Building a generation of tech leaders in Africa
Startup that was co-founded by three Waterloo alumni scouts brilliant people across Africa and creates an environment for them to thrive
Startup that was co-founded by three Waterloo alumni scouts brilliant people across Africa and creates an environment for them to thrive
By Kira Vermond University CommunicationsWith an acceptance rate of only 0.8 per cent, CNN has called African IT company Andela, one of the most selective programs in the world and “…harder to get into than Harvard.”
Andela is, after all, a company that takes the brightest and most brilliant math, tech and engineering minds on the continent, and then trains them to become accomplished, top-tier developers. Eventually, the developers, known as “fellows,” go on to take full-time roles in international firms such as Google and Facebook.
But the company’s extreme recruiting isn’t about elitism insists co-founder Nadayar Enegesi, a Waterloo computer science alumnus. In fact, it’s about breaking down barriers – and lifting up the hundreds of programmers it has trained since the company launched in 2014.
“There is brilliance literally everywhere on the planet,” Enegesi says. “What Andela is essentially doing is scouting really brilliant people who have some sort of disposition toward technology, and creating an environment to thrive, learn and grow quickly.”
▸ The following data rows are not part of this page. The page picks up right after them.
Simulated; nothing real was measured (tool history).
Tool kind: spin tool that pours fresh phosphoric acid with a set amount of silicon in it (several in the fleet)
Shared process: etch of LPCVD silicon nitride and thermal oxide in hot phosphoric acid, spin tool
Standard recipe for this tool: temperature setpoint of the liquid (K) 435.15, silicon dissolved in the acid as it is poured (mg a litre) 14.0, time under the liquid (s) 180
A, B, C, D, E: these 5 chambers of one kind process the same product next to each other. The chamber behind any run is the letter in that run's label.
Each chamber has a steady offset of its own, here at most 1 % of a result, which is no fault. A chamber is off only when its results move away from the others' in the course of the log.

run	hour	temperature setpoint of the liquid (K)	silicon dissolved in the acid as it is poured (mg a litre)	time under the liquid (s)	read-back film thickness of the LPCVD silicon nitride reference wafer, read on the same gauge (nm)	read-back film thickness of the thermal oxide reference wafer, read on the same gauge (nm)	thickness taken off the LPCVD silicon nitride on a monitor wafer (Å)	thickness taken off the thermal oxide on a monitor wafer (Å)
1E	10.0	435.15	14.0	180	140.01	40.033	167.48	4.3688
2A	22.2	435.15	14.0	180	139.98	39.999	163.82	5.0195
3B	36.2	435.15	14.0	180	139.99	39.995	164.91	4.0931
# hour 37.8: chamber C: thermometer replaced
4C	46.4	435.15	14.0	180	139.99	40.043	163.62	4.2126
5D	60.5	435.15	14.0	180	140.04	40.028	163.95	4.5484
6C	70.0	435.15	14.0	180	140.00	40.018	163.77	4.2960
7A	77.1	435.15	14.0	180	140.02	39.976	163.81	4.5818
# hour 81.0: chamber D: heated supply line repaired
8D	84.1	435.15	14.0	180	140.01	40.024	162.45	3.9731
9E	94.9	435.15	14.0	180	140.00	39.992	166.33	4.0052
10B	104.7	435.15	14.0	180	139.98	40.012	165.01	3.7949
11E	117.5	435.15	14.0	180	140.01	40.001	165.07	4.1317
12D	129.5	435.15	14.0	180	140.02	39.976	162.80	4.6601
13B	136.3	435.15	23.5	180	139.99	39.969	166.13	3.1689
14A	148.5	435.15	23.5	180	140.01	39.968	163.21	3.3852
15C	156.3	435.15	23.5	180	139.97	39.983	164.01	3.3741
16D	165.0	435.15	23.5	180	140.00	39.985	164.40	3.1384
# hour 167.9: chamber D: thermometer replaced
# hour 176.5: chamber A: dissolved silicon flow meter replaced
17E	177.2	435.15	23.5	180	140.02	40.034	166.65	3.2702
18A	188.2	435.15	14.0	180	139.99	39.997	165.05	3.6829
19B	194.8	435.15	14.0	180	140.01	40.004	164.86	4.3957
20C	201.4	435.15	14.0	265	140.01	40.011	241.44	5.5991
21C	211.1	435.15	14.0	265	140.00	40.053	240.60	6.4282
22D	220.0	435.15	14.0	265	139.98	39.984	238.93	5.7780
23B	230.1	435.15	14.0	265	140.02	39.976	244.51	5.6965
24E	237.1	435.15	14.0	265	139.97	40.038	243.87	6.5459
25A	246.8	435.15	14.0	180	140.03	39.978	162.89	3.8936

Enegesi helped found Andela with two other Waterloo alumni: Brice Nkengsa, a software engineering grad, and Iyinowlua “E” Aboyeji, a Waterloo arts grad. The three Waterloo entrepreneurs never thought they’d actually move back to Africa after living in Canada. But after networking pro Aboyeji reached out to entrepreneur superstar Jeremy Johnson in New York City, their future changed.
Soon Enegesi had a one-way ticket to Lagos from Toronto, ready to recruit and train the first set of Andela developers. Within days of seeing Enegesi hop the plane for Africa, Nkengsa dropped everything in Toronto and moved to NYC, where Andela is incorporated, for eight months before heading to Lagos too.
“At the time, I wasn’t thinking about coming back to Africa at all, but there was an electric connection and this desire to make an impact,” says Nkengsa.
It was a decision that paid off. Today Andela is in five locations with offices in New York, San Francisco, Lagos and Kampala in Uganda. And it still plans to grow. There are 600 developers and more than 100 partner companies spread across about 55 cities.
In fact, Africa is home to seven of the top 10 fastest growing Internet populations in the world so it’s easy to see why corporations like IBM, Microsoft and Viacom are working with Andela programmers and why the company has been able to raise $80 million in funding.
“You probably wouldn’t have thought in the next million years that the tech leaders building your products will come from Africa,” says Enegesi. “But now we’re showing the world that that’s possible.”